Feedback: A Smart Investment
The business of educating entrepreneurs.
I just finished reading "The Bucks Start Here" (October/November 2008), and I want to share a related investor-education program called Stocks in the Future, created for students from primarily low-income backgrounds at the Washington Jesuit Academy. As a reward for good grades in math and reading, along with regular attendance, students are awarded SIF bucks (real money), which they then invest in the market. They learn how to research companies, develop an understanding of investing, and ultimately purchase stock and track it. It is fascinating to watch these boys, who otherwise would not have the opportunity, become true investors in the market and in their education.

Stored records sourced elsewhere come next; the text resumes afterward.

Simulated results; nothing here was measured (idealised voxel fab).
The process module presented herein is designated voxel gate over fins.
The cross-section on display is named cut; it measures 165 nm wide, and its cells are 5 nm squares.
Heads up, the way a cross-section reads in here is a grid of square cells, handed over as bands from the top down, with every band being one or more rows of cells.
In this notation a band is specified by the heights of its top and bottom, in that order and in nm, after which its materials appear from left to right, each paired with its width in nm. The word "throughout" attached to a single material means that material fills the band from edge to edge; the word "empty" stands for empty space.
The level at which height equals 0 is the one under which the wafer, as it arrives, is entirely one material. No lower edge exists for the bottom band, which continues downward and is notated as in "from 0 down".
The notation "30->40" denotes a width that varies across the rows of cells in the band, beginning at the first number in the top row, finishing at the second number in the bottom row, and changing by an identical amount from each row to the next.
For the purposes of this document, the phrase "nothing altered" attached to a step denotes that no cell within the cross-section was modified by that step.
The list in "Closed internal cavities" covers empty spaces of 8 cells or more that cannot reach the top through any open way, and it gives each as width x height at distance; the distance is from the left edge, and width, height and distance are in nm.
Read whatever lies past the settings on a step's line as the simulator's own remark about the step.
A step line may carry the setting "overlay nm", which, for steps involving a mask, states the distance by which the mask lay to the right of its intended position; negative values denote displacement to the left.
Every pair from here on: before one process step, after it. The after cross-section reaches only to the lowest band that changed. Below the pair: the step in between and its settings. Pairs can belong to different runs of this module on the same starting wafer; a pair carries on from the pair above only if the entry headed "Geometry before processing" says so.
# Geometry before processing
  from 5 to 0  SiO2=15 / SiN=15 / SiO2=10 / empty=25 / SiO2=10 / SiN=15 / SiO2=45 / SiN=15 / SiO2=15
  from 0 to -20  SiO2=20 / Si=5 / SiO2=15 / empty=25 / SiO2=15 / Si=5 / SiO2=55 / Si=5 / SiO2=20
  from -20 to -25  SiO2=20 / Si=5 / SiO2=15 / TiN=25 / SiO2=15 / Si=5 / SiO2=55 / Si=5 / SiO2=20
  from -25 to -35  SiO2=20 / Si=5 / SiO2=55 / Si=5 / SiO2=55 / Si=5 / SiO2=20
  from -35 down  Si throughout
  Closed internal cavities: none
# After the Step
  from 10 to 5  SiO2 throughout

With every issue of Edutopia I receive, I take out the Sage Advice column, laminate it, and hang it in the teachers' bathroom. From the comments I hear, I know teachers read it. Sometimes you've got to think outside the box, or inside the bathroom!
Name withheld by request
A Smart Investment
A couple of years ago, a student in my multimedia class who had interviewed a local entrepreneur excitedly shared what he had learned about starting a business -- and said that every student in our county should have that same experience.
The local businessman who had been such an inspiration helped me start a program teaching students how to become entrepreneurs. Now, juniors and seniors at all of our county schools learn how to write a business plan, purchase real estate, get a loan, and do a host of other things. Each student has to create and operate a company, raising the necessary capital along the way. Our local business leaders serve as mentors for the class.
In just two years, the program has grown from the idea of a senior in high school to become a reality. That in itself is an example of entrepreneurial education.
As a media specialist, I always look for innovative ways to use technology. I am very fortunate to be at Whitewater High School, in Fayetteville, Georgia, where our principal, Greg Stillions, embraces teaching with technology. Using Interwrite Pads, video projectors, and wireless connectivity, teachers can access the Internet and computer files from anywhere in the room for instant sharing. Our latest acquisitions include personal-response systems for student and teacher use -- a paperless way to evaluate student progress. Thanks for writing about cutting-edge educational tools.
I read with great interest in the April 2008 issue the articles by M. Jones ("Childhood's End: Growing Up Too Fast") and Owen Edwards ("Up Front: Well-Chosen Words") dealing with student-centered developmental pedagogy in elementary school. Both articles speak in opposition to a troubling but popular trend. M. Jones calls it accountability. Others label it assessment-based learning. I call it an educational and social time bomb.
As a college professor for twenty-six years, I find students semester after semester who expect the teacher to teach to the test and who simply cannot apply what they have learned to their own lives. Perhaps most disturbing is the lack of basic social skills: communication, empathy, polite verbal interaction, sharing, and a sense of one's place in a community.
Unless administrators and educators recognize the fundamental need of our young children for a nurturing learning environment that emphasizes human values, human voices, and human interaction, I fear I will continue to look out on large classrooms of college students who see learning as separate from living, education as impersonal, and teachers as technicians rather than mentors and motivators.
Penelope A. Blake
Traci Vogel's Edutopia.org article "A Novel Approach to Feelings: Using Literary Characters to Teach Emotional Intelligence" highlights the power of using literature to elicit conversations and understanding about social and emotional issues that are authentic for children. Picture books work well, too!
The art of weaving character education and social and emotional learning into the teaching of a novel is paramount to bridging art and life for student learners. I appreciate the article's affirmation for effective teaching and learning with the whole child in mind.